In this article, we'll look at how to write value objects in Objective-C. In doing that, we'll touch upon important protocols and methods in Objective-C. A value object is an object that holds some values, and can be compared for equality. Often, value objects can be used as model objects. For example, consider a simple Person
object:
@interface Person : NSObject
@property (nonatomic,copy) NSString* name;
@property (nonatomic) NSDate* birthDate;
@property (nonatomic) NSUInteger numberOfKids;
@end
Creating these kinds of objects is the bread and butter of our work, and while these objects look deceivingly simple, there are a lot of subtleties involved.
One thing that a lot of us learned the hard way is that these objects should be immutable. Once you create a Person
object, it's impossible to change it anymore. We'll touch upon mutability later in this issue.
Properties
The first thing to notice is that we use properties to define the attributes that a Person
has.
Creating the properties is quite mechanical: for normal properties, you make them nonatomic
. By default, object properties are strong
, and scalar properties are assign
. There's one exception: for properties that have a mutable counterpart, you want to define them as copy
. For example, the name
property is of type NSString
. What could happen is that somebody creates a Person
object and assigns a value of type NSMutableString
. Then, sometime later, he or she might change the mutable string. If our property would have been strong
instead of copy
, our Person
object would have changed too, which is not what we want. It's the same for containers, such as arrays or dictionaries.
Be aware that the copy is shallow; the containers might still contain mutable objects. For example, if you have an NSMutableArray* a
containing NSMutableDictionary
elements, then [a copy]
will give you an immutable array, but the elements will be the same NSMutableDictionary
objects.
As we'll see later, copy for immutable objects is free, but it increases the retain count.

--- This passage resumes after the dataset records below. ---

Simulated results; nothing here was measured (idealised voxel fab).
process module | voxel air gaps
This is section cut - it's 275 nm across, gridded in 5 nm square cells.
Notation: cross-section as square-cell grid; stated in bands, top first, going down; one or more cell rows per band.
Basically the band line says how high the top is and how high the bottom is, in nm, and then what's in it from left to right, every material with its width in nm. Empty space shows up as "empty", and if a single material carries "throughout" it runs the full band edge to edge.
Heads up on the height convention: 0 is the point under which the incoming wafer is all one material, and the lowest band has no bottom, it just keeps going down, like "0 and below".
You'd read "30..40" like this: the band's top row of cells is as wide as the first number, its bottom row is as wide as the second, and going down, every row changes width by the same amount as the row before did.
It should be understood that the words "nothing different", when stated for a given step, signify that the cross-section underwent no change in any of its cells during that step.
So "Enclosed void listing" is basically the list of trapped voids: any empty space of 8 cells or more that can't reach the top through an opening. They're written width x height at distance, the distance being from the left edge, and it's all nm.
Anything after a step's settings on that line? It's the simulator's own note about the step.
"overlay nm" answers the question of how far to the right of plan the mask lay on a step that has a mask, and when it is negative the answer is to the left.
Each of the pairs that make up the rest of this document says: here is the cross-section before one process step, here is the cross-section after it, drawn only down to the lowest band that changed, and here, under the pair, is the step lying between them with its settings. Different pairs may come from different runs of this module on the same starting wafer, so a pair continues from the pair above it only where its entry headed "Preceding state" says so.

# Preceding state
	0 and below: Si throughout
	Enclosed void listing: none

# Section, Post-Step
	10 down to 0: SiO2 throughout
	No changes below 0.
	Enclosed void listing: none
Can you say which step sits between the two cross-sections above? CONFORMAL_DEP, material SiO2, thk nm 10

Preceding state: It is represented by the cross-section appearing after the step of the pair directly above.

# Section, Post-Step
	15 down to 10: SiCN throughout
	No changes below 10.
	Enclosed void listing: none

In older code, you might not see properties, as they are a relatively recent addition to Objective-C. Instead of properties, you might see custom getters and setters, or plain instance variables. For modern code, it seems most people agree on using properties, which is also what we recommend.
More Reading: NSString
: copy
or retain
Initializers
If we want immutable objects, we should make sure that they can't be modified after being created. We can do this by adding an initializer and making our properties readonly in the interface. Our interface then looks like this:
@interface Person : NSObject
@property (nonatomic,readonly) NSString* name;
@property (nonatomic,readonly) NSDate* birthDate;
@property (nonatomic,readonly) NSUInteger numberOfKids;
- (instancetype)initWithName:(NSString*)name
birthDate:(NSDate*)birthDate
numberOfKids:(NSUInteger)numberOfKids;
@end
Then, in our implementation, we have to use instance variables instead of properties:
@implementation Person
- (instancetype)initWithName:(NSString*)name
birthDate:(NSDate*)birthDate
numberOfKids:(NSUInteger)numberOfKids
{
self = [super init];
if (self) {
_name = [name copy];
_birthDate = birthDate;
_numberOfKids = numberOfKids;
}
return self;
}
@end
Now, we can construct new Person
objects, but not modify them anymore. This is very helpful; when writing other classes that work with Person
objects, we know that these values won't change as we are working with them. Also note that copy
is not part of the interface anymore: it is now an implementation detail.
Comparing for Equality
To compare for equality, we have to implement the isEqual:
method. We want the isEqual:
method to be true if and only if all properties are equal. There are two good articles by Mike Ash (Implement Equality and Hashing) and NSHipster (Equality) that explain how to do this. First, let's write isEqual:
:
- (BOOL)isEqual:(id)obj
{
if(![obj isKindOfClass:[Person class]]) return NO;
Person* other = (Person*)obj;
BOOL nameIsEqual = self.name == other.name || [self.name isEqual:other.name];
BOOL birthDateIsEqual = self.birthDate == other.birthDate || [self.birthDate isEqual:other.birthDate];
BOOL numberOfKidsIsEqual = self.numberOfKids == other.numberOfKids;
return nameIsEqual && birthDateIsEqual && numberOfKidsIsEqual;
}
Now, we check if we're the same kind of class. If not, we're definitely not equal. Then, for each object property, we check if the pointer is equal. The left operand of the ||
might seem superfluous, but it's there to return YES
if both properties are nil
. To compare scalar values like NSUInteger
for equality, we can just use ==
.
One thing that's good to note: here, we split up the different properties into their own BOOL
s. In practice, it might make more sense to combine them into one big clause, because then you get the lazy evaluation for free. In the example above, if the name
is not equal, we don't need to check any of the other properties. By combining everything into one if statement we get that optimization for free.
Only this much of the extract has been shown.